In a weak moment last night, I joined Facebook. What the hell was I thinking? I'll tell you. I blame Miriam. Yes, YOU, Miriam. I had received a few invitations from various people to join Facebook, but for some reason, when I saw her invite, I thought to myself, "Hmmm, I wonder what she's up to?" I hadn't heard from her in months. I figured I'd sign on, snoop around a bit, and then promptly get off the site - unseen and unheard. But BEWARE, oh Facebook newbies, because you can't just look at people's "profiles"/pages unless they let you, so you HAVE to alert people to your existence in order to look at anything. Herein lies the regret. Suddenly it was like being plopped in the center of the Pacific Ocean with no life raft.

I'm sure there are people that see me on FB now and are terrified that I might "friend" them. (This means you send them a note to ask to be on their friend list. Then they either say "yes" or hell no.) It's bizarre. It's strange.
OK, so now I'm going to look at the damn FB glass as half-full. As it turns out, there IS an up side. I did find a few people that I haven't talked to in a long time and really WANT to talk to them. Though, officially we haven't talked. And if you are an avid reader of this blog, you know how I feel about the lack of human and/or voice contact in this digital/computer age. (Blog archive 12/31/08 "All of Us These Days") Needless to say, the possibility of a conversation is on the horizon, now that we've found each other. (Oooh, I feel the lyrics to a pop song coming on.)

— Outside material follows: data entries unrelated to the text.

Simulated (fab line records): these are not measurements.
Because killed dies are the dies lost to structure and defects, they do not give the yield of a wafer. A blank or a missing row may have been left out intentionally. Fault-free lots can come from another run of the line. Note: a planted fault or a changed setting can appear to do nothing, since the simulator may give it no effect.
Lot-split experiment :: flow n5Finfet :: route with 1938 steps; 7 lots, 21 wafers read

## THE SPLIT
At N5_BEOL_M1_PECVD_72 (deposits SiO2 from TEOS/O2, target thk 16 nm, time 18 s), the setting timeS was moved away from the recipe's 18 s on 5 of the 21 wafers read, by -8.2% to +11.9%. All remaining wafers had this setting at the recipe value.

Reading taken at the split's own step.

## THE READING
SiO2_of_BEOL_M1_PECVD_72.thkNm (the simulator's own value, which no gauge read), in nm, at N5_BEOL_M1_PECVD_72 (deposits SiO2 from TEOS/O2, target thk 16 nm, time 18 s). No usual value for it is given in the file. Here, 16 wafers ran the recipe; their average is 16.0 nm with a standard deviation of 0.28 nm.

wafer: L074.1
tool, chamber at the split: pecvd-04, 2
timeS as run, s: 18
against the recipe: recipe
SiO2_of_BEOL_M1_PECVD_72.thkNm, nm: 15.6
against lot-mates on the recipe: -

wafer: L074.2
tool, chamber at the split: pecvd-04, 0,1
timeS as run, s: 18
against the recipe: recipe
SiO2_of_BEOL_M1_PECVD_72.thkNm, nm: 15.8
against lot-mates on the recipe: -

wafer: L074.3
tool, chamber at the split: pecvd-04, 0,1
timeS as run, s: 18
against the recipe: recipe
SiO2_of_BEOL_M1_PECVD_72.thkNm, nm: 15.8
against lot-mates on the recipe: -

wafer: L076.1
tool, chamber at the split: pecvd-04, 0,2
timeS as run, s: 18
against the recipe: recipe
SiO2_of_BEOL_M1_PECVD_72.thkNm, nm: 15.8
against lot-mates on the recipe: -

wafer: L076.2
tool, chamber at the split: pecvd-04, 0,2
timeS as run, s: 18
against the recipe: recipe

Well, FB is addictive. Don't let anyone tell you otherwise. I thought I could resist, until the Grease trivia quiz. Then there was the Brady Bunch quiz too. This knowledge that I possess really is useless, except when a quiz is at hand. Stand back children of the 70s and 80s! I'll take you down.
I won't give up this blog, but I may go completely brain-dead and be unable to put two sentences together. Wish me luck.................
PS: Sorry I said the "d" word and the "h" word (2 times), Burch-Konda kids.